Teaching Timber: Building Better

27 October 2020


There’s growing realisation that construction has a key role to play in tackling the climate crisis and, within that context, of the need to teach building professionals about using timber, writes Tabitha Binding, university and regional engagement manager, TTF

We are in a climate crisis. The world is warming, disasters are striking and yet we still design and construct, carbon heavy, energy-hungry buildings that are not fit for purpose.

Buildings and construction account for nearly 40% of energy related carbon dioxide (CO2) emissions and have a significant impact on our natural habitats. Reducing these emissions significantly may give us a chance to keep global warming below 1.5°C in the next century, the point at which climate catastrophe is predicted. We must build better. We must collaborate across disciplines and networks to address the challenges we face.

To build better we must understand building physics, whole life carbon, embodied energy in building materials and in-use operational energy consumption. We must reduce, reuse and retrofit to clear targets that can be measured and verified, that can be taught and learnt.

As shown by Wood for Good’s ‘Wood CO2Ts less’ campaign, trees capture CO2 from the atmosphere and store it as carbon. Mature trees from certified plantation forests are harvested, and their carbon is captured and stored in buildings and other wood products. More trees are planted, and the size of the European forest carbon sink continues to grow.

These forest products can be structural, decorative, insulating, used as cladding, shading, and bring health and wellness benefits.

But how can our next generation of construction professionals know how to design and construct better buildings, when the curriculums that underpin what they are taught, have yet to take account of climate change, building physics and whole life carbon?
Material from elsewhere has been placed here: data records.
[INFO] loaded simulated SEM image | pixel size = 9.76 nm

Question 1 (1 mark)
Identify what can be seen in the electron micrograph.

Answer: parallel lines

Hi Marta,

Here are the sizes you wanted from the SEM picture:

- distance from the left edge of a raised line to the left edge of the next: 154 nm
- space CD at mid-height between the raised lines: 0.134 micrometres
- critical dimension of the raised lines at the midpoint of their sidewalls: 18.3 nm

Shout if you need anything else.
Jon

That is where I come in as university engagement manager for TRADA, and more recently the Timber Trade Federation (TTF).

As of November 2019, the TTF with its members’ extensive product knowledge and TRADA with its members’ professional knowledge, came together in one collaborative programme. This has increased the breadth and depth of timber education provision, breaking the country into distinct areas aligned to TTF regions and the universities in them.

Our aim is to equip design students with knowledge to face the challenges ahead. So that they graduate, not only comfortable with timber as part of their palette of materials, but also confident and competent to design with both solid and engineered timber, on its own or as part of a hybrid structure, in both new and re-used buildings.

We are not working alone. The London Energy Transformation Initiative (LETI) Climate Emergency Design Guide lays a clear route map for whole life carbon reduction in the built environment. Architects Climate Action Network (ACAN), with which we have worked on Part L of the building regulations and the consultation on ‘Combustible Materials,’ are now addressing ‘Climate Literacy in Education’. The RIBA 2030 Climate Challenge addresses net zero carbon in new buildings by 2030 and all buildings by 2050.

Architects, engineers, and universities have declared a climate and biodiversity emergency. The curriculum bodies are following suit. As a united timber industry, we are ready to collaborate, to upskill lecturers and resource students – teaching timber, so that they can build better.